Early airline executives also worried about passenger drinking. Drunks did not make for a pleasant flight. Then again, there was money to be made selling gin to a captive audience. Passengers who couldn’t get their cocktails might patronize more accommodating rivals. By the mid-1950s the major U.S. carriers were selling booze on both domestic and international flights. Pan Am turned its new Boeing 707s into flying bars, from which airport thieves and light-fingered aircrew lifted hundreds of thousands of dollars of liquor every year. Casually filched mini-bottles even find their way into Flight’s plot.
Personally, I don’t worry much about pilots’ drinking because I don’t worry much about pilots. The avionics revolution has turned pilots into monitors of equipment that mostly runs itself. Remember the two pilots who flew past the Minneapolis airport back in 2009? They blamed absorption in their personal laptops. Others suspected a nap. Either way, their Airbus A320 and its 144 passengers kept right on flying.
The pilot’s profession, like aviation generally, has been routinized to maximize safety and minimize cost. Commercial pilots “fly the numbers,” like it or not. The exception is an emergency situation, which gives them the chance to really earn their keep. Flight postulates that a good ol’ flyboy with a .24 blood-alcohol level and a line of coke up his nose is better able to handle a mechanical crisis than a youthful co-pilot long on sobriety but short on experience. That may work, however shakily, as a dramatic premise. But if I ever find myself in an inverted 727, I’ll be praying for a veteran in the cockpit who has a clear head to go with his right stuff. “In my profession,” Lindbergh wrote, “life itself depends on accuracy.” In mercifully rare situations, that is still very much the case.

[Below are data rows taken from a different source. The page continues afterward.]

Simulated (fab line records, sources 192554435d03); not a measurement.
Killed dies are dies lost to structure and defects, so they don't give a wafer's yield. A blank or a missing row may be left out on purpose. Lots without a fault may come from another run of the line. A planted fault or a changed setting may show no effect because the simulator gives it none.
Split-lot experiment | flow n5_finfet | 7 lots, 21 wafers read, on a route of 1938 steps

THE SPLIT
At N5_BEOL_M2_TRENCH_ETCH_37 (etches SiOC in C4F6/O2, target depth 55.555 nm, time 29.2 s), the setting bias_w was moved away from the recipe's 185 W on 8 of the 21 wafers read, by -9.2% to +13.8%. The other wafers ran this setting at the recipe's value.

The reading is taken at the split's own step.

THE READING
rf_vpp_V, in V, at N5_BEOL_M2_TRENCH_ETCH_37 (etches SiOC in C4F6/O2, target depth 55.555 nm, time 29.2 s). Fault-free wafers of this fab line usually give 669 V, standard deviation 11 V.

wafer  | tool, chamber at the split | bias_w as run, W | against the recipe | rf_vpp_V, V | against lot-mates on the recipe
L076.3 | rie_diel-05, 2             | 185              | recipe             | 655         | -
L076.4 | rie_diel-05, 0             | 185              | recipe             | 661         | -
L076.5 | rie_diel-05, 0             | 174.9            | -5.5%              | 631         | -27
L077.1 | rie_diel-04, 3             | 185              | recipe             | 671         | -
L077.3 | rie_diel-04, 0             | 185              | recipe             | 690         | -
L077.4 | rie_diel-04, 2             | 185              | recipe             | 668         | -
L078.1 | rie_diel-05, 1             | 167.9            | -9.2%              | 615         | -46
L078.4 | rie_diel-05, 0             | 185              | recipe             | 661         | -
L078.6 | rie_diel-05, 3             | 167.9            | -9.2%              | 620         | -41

Meanwhile pilot sobriety has joined other sensitive but mostly invisible issues, like euthanasia, on the back burner of our collective consciousness. There it simmers until a sensational episode, such as the arrest of a drunken pilot at Heathrow Airport, turns up the heat. The story makes the evening newscasts and inspires cheeky headlines, like the The Sun’s classic “Thish Ish Your Pilot Shpeaking.” We laugh a little nervously and turn the page.
Nobody laughed during Flight, though. Director Robert Zemeckis set out to make a film about addiction, not airline safety. But the inevitable effect of putting 31 million dollars and Denzel Washington in his hands was to elevate the pilot-sobriety story above the crawl strips. You can bet that, for all its commercial success and critical acclaim, Flight will join United 93 as one of the movies the airlines will be least likely to schedule in-flight.